Somewhere in the Guatemalan Highlands, there is a lake which goes by the name Lago Atitlan. Considered by many the most beautiful lake in the world, the Lago Atitlan is surrounded by a number of Maya villages, with Santiago de Atitlan being the largest of them.
In Santiago de Atitlan, an elderly man guides me through the narrow streets as we amble along together. We arrive at a street’s dead-end. My guide points his finger to the open door of a house and says, “there, go!”
I take cautious steps towards the door and enter.

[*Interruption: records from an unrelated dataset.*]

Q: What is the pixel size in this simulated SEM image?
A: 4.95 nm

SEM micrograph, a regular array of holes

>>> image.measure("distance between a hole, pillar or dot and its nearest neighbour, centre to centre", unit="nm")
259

As my eyes adjust from the sunlit outdoor to the low light room, I see dozens of candles on the floor. Swirls of shamanic incense rise through the air, enter my nostrils and transport me to another universe. A woman is kneeling in front of an effigy. She has brought a pile of candles and some other gifts. A shaman is reciting verses while circling a smoke pot around the woman’s head. Another shaman is sitting next to the effigy which has a cigarette in its mouth. The effigy is wearing a hat and scarves and a long red tie with currency notes tucked in it.
This is a shamanic ceremony of Maximón (pronounced as Ma-shi-mon). While the Catholic Church considers Saint Maximón a devil, the Mayan people regard him highly and offer cigarettes and alcohol to his effigy and ask for favours. In Maya culture, Maximón is someone who has always a cigarette in his mouth and loves to drink. So if you feed him, he can bring you good health, a good marriage, good job, and wealth. His character symbolises dark and light and there is a certain mystery around him.
A ceremony like this costs at least 150 Quetzals (around 20 USD). If someone is asking for big favours, they are better off bringing bigger gifts to please Maximón. For most of the Maya people who live in poverty, 150 Quetzals is what they would earn after 2-3 days of hard work, but they still come here with their offerings and prayers. It is a bit ironic that it is the poor people who have the strongest faith in religion. Perhaps, there is no other hope for them than the religion. If it were not the ointment of religion, the life would become too difficult to live. As long as the unfairness and unequal distribution of wealth continue, the poor people are going to sleep hungry but will continue to feed an effigy.